New national Republican Party chairman Michael Steele urged Colorado Republicans on Friday night to stand up for their beliefs and told the youth of the party to take the reins of the GOP.

Speaking before a crowd of hundreds at an annual party fundraising dinner titled “Blueprint for Tomorrow,” Steele said it has not been the party’s ideals that caused the GOP to suffer losses across the country and particularly in Colorado the past several election cycles.

Rather, he said, it has been the party’s failure to stick to its principles, which he defined as fiscal conservatism, family values and personal liberty. He said the GOP must be the party of “individual ingenuity, idealism and a sense of ‘I can do this.’ ”

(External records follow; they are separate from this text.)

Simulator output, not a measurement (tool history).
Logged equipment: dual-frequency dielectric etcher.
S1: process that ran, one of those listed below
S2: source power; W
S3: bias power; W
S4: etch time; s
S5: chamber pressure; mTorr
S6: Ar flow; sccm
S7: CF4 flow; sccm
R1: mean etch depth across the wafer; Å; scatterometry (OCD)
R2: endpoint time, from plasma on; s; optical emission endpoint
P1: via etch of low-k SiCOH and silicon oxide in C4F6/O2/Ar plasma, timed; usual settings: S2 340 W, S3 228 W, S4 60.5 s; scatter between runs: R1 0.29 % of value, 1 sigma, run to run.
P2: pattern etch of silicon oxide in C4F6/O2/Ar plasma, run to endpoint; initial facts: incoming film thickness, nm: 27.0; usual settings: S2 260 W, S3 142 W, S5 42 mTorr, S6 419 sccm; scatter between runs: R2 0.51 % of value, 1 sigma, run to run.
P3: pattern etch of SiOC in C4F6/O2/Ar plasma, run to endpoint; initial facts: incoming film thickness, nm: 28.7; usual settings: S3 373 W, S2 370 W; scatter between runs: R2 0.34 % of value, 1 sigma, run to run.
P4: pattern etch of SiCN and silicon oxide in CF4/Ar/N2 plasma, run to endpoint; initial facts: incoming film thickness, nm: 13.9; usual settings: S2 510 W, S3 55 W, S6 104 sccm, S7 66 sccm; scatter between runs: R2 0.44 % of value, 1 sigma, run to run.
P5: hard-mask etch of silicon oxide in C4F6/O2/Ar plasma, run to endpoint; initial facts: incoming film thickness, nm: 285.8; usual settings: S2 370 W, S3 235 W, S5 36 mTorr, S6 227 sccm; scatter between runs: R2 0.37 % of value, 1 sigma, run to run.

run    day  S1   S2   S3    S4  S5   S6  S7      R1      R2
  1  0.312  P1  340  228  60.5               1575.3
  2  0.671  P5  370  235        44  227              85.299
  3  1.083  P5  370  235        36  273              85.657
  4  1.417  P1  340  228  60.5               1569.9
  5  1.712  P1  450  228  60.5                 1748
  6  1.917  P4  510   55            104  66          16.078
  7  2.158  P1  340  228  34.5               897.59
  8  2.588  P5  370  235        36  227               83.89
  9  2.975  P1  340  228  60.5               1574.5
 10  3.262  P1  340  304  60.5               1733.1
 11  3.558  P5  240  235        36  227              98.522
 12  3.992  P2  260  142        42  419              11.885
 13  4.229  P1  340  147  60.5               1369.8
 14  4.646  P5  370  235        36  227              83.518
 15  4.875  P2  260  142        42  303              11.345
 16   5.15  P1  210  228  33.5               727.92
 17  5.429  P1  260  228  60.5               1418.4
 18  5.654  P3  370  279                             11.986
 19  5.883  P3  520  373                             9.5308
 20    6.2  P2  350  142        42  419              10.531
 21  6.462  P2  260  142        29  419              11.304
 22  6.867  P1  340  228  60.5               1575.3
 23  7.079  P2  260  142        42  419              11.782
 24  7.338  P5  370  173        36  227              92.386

“We’re not going to re-make, re-brand or re-define the party. We’re not going to ‘re’ anything,” Steele told the crowd at the Denver Marriott South. “We’re going to move forward.”

Steele urged young members of the party to take the lead, telling them they are not the party’s future but rather its present.

“Take ownership of this party,” he told them.

Steele addressed a party faithful that has seen its members virtually routed out of prominent offices in Colorado. In 2004, Republicans held both Colorado U.S. Senate seats, five of seven congressional seats and all but one statewide elected office. Today, those numbers are reversed in favor of Democrats.

“I’m lonely and I don’t like it,” state Attorney General John Suthers, the only Republican in statewide elected office, joked to the crowd . “I need you to go out and work hard to change it.”

Steele, who had a rocky first few months as GOP chairman, joked Friday that he knows well how to learn from mistakes.

Steele also told Republicans to work harder and struck a sharply adversarial tone when speaking about Democrats, accusing them of “gleefully planning an America where there are more people moving down the ladder of prosperity than up.”

“What you have to understand,” Steele said, “is our opponents do not like us. They do not want to be bipartisan with you.”

“I want us,” Steele said, “to be ready to reclaim the future.”